Urbanization and climate change are significant planning challenges for water supply management. Adaptive management and flexible infrastructure have been proposed to address this challenge; however, standard evaluation methods use a narrow set of assumptions of societal response to changing conditions, limiting our ability to assess the adaptive or flexible strategies that must be executed over time. To improve evaluation of water supply reliability alternatives, an approach that incorporates the human agency inherent in water management is needed. The first objective of this study is to develop a coupled conceptual model of the system that illuminates the dynamic interactions between the biophysical and institutional systems. The second is to build a partially coupled quantitative model that can be used to test alternative structures of the policymaking process. Las Vegas is used as a test case due the water management changes observed in response to rapid population growth and drought.
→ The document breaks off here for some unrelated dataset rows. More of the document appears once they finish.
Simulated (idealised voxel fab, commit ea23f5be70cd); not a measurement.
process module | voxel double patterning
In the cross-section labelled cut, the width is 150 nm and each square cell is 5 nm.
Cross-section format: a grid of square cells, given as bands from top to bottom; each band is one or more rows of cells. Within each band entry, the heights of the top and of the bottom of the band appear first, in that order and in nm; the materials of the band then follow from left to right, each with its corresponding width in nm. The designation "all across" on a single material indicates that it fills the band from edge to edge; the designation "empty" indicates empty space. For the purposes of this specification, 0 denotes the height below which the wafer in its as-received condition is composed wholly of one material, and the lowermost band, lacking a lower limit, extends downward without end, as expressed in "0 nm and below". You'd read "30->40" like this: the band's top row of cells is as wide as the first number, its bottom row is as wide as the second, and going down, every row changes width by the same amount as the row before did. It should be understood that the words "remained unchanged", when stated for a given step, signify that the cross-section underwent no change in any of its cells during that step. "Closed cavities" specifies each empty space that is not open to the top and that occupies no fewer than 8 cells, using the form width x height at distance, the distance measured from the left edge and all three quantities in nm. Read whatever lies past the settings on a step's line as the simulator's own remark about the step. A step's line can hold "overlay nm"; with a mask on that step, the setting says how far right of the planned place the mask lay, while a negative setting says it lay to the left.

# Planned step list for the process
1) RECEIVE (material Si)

Las Vegas water management responded to three key events during the study period: creation of a regional utility, drought, and the financial crisis. The decision-making processes initiated by these three events were analyzed using the socio-ecological systems framework . This analysis, along with data on the biophysical structure, informed the development of a conceptual model incorporating the interactions between the biophysical system and the governing institutions. All aspects of the conceptual model, except the policy subsystem, were then quantified in a system dynamics model in Vensim software. After testing the model against historic reference modes, I tested the system’s performance under set of scenarios of hydrologic and demand futures. I then tested the performance of policies, identified by the local utility, under these conditions.
The conceptual model developed of Las Vegas water management consists of five coupled submodules: water supply, water demand, finances, public perception, and policymaking process. From this base, I developed a draft quantified model; the policy process subsystem was included to facilitate testing of multiple structures to enhance the robustness of the coupled model. The model performed well under reproduction of observed trends in variables such as reservoir levels, water demand, and population. The scenario analysis showed that low reliability under plausible future conditions if no action is taken. The policy analysis demonstrates the potential improvements and the sensitivity of system performance to the decision rules used to trigger policy options. Next steps include testing alternative structures of the policy process and fully coupling the model.
 Ostrom E. (2009). A general framework for analyzing sustainability of social-ecological systems. Science, 325(5939), 419–22. doi:10.1126/science.1172133.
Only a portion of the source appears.